Unbreak test models llama CI (#6026)

larryliu0820 · facebook-github-bot · commit 7e54dab6f044 · 2024-10-08T15:55:19.000-07:00
Summary: Pull Request resolved: #6026 Did a bunch of debugging on OSS CI:https://github.com/pytorch/executorch/actions/runs/11241297226/job/31252590975 Was able to confirm although the problem happens in `ConvertToLinear` but the root cause is we are partitioning the graph differently between these two pytorch nightly: dev20240916 and dev20240917. The exported graph looks the same but the partitioner was behaving differently and causes the `ConvertToLinear` pass to error out. We can't really revert back to dev20240916 nightly because it breaks other CI jobs, see #5987. The current approach I'm taking avoids decomposing linear by using `to_edge_lower_and_transform` API. This avoids jumping into the rabbit hole of debugging the partitioning & tagging logic. Differential Revision: D64074891
diff --git a/examples/xnnpack/aot_compiler.py b/examples/xnnpack/aot_compiler.py
@@ -15,7 +15,11 @@
 import torch
 from executorch.backends.xnnpack.partition.xnnpack_partitioner import XnnpackPartitioner
 from executorch.devtools import generate_etrecord
-from executorch.exir import EdgeCompileConfig, ExecutorchBackendConfig
+from executorch.exir import (
+    EdgeCompileConfig,
+    ExecutorchBackendConfig,
+    to_edge_transform_and_lower,
+)
 from executorch.extension.export_util.utils import export_to_edge, save_pte_program
 
 from ..models import MODEL_NAME_TO_MODEL
@@ -81,29 +85,27 @@
 
     model = model.eval()
     # pre-autograd export. eventually this will become torch.export
-    model = torch.export.export_for_training(model, example_inputs).module()
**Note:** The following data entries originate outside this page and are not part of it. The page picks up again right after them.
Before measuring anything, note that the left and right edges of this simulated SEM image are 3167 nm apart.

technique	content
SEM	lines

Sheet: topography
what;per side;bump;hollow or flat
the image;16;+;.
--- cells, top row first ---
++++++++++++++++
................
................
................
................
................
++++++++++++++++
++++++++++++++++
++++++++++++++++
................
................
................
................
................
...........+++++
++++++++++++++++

+    ep = torch.export.export_for_training(model, example_inputs)
+    model = ep.module()
 
     if args.quantize:
         logging.info("Quantizing Model...")
         # TODO(T165162973): This pass shall eventually be folded into quantizer
         model = quantize(model, example_inputs)
 
-    edge = export_to_edge(
-        model,
-        example_inputs,
-        edge_compile_config=EdgeCompileConfig(
+    edge = to_edge_transform_and_lower(
+        ep,
+        partitioner=[XnnpackPartitioner()],
+        compile_config=EdgeCompileConfig(
             _check_ir_validity=False if args.quantize else True,
             _skip_dim_order=True,  # TODO(T182187531): enable dim order in xnnpack
         ),
     )
-    logging.info(f"Exported graph:\n{edge.exported_program().graph}")
+    logging.info(f"Exported and lowered graph:\n{edge.exported_program().graph}")
 
     # this is needed for the ETRecord as lowering modifies the graph in-place
     edge_copy = copy.deepcopy(edge)
 
-    edge = edge.to_backend(XnnpackPartitioner())
-    logging.info(f"Lowered graph:\n{edge.exported_program().graph}")
-
     exec_prog = edge.to_executorch(
         config=ExecutorchBackendConfig(extract_delegate_segments=False)
     )